The court decided not to embark upon fraud until and unless there is a reasonable explanation by the defendant for use of the name and for refusal of change in the name. In case of fraud, it is seen that the onus of proof required is comparatively less than the proof required in the case where fraud is not claimed but harm to reputation by the appropriation of a name is. Such difficulty of proof increases further when protection is sought for use of name which is descriptive in nature as used by the defendant company.

The name was suitable to the business and the court decided that the use of the name or the refusal to change the name was not fraudulent. The name of the defendant company was comprised of common words used in the English Language. The public could not be confused or misled and therefore, there existed no possibility of damage to the plaintiff society’s reputation, in case of unwanted and derogative activities by the defendant. The name of the defendant company was not calculated to deceive despite having included similar words in their name as of the plaintiff society. In addition, the words were not a prominent or distinctive feature of the plaintiff company. The additional use of the words “the society of” before the words “Motor Manufacturers and Traders” also distinguished the plaintiff society from the defendant company. Further, the use of the word “mutual insurance” added to such a distinction between the undertaking of the party both in name and function.

The plaintiff society had contended that the abbreviation of the name of the companies i.e. SMMT and MMTMI could cause confusion. To this, the court said that such an argument has made it clearer that the names were distinct and supported the claims of the defendant instead. The plaintiff’s counsel had also contended that the defendant was using stickers with its company’s name which can cause confusion among the public, as the plaintiff society practiced such use of stickers. To this, the court replied that the stickers were different in color, name, and content. Further, a company can’t claim a monopoly on the use of stickers.

Under the Companies Act, a company has a monopoly over its name and no other company can use identical names as to be calculated to deceive. Here in the present case, the court focused on the usage of words “calculated to deceive”. They decided that no deceiving intent was seen on the part of the defendant.

The plaintiffs had contended that the circular of the defendant company provided that they would be at disposal at the yet-to-take-place Motor Exhibition. They contended that such an activity can make people think that the two parties are associated. The court decided that such activity of representation at the exhibition was common for insurance companies and their business.

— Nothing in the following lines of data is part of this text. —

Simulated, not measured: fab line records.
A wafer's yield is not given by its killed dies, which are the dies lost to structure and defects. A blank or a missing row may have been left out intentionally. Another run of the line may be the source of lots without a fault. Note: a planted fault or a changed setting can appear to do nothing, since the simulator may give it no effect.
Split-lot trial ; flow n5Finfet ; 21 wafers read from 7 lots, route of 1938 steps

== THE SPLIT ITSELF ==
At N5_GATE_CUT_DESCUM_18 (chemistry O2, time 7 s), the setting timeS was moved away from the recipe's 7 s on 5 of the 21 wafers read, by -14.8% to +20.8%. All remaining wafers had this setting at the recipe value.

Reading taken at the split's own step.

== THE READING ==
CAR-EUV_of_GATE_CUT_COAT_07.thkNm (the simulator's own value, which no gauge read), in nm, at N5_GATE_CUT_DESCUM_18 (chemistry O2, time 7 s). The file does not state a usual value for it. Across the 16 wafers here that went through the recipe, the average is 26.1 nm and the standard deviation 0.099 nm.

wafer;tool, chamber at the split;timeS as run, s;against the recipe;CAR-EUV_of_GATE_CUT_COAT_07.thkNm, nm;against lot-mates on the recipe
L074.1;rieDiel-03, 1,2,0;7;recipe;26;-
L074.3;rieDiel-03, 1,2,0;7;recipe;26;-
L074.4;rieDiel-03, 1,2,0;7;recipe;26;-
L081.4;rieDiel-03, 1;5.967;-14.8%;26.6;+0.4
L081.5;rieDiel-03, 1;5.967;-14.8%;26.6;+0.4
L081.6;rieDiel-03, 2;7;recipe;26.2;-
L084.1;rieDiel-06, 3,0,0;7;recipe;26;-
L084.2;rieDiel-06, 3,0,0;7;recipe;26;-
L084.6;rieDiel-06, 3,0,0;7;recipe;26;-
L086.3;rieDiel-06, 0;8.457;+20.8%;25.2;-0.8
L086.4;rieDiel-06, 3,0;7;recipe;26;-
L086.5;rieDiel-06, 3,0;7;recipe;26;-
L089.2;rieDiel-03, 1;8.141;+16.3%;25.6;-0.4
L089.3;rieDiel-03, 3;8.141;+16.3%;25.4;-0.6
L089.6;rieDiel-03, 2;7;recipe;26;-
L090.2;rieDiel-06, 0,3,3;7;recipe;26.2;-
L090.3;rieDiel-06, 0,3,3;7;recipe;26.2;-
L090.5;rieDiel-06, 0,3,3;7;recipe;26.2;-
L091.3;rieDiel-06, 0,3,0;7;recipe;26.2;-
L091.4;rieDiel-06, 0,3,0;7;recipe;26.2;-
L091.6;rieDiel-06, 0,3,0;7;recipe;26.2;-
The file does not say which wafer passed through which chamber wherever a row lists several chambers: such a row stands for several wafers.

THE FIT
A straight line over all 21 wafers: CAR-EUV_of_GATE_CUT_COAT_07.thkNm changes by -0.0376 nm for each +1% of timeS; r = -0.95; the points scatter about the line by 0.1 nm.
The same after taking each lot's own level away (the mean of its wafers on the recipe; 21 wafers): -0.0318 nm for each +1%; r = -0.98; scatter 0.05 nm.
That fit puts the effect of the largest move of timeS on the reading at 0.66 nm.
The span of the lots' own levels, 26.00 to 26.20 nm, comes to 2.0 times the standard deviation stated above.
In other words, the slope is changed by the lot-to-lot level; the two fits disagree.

The defendant company had different business undertakings than the plaintiff society’s and there was no scope of competition. It was said by plaintiffs that there was a possibility for members of the society, to promote a company to carry on an insurance business that had already been carried out by the defendant. It was decided that even if it was assumed that the society had such power to promote companies, it would be against the objects of the society. It also meant to promote competition among its own company members, who were insurance companies. Further, the court decided that a court can never restrain a person from using a trading name merely because it might be used by someone else at a future indefinite time.

Analysis of Oral Evidences

The court also analyzed the oral evidence provided by people on behalf of the plaintiff. Witnesses contended that they were confused by the defendant company’s circulated notices and circulars. They said that they mistook the company to be associated with the plaintiff society.

The court referred to the case of Dunlop Pneumatic Tyre Company Ltd. v. Dunlop Motor Company[4] where it was decided that if anyone took trouble to look into the matter, he/she can clearly differentiate between the two parties. One dealt with business of tyres while other dealt with business of motors. Similarly, in the present case it is evident by the name itselfthat the two companies’ businesses differs fundamentally. The Court decided that it was unreasonable for a company to change its names based on the fact that a thoughtless person concluded that the two parties dealt in the same. This was seen as not only as good sense but as a good law by the higher court. Therefore, another oral evidence which provided that it was unreasonable for the court to expect that a person seeking insurance would necessarily seek or enquire either of the companies for clarification, was denied.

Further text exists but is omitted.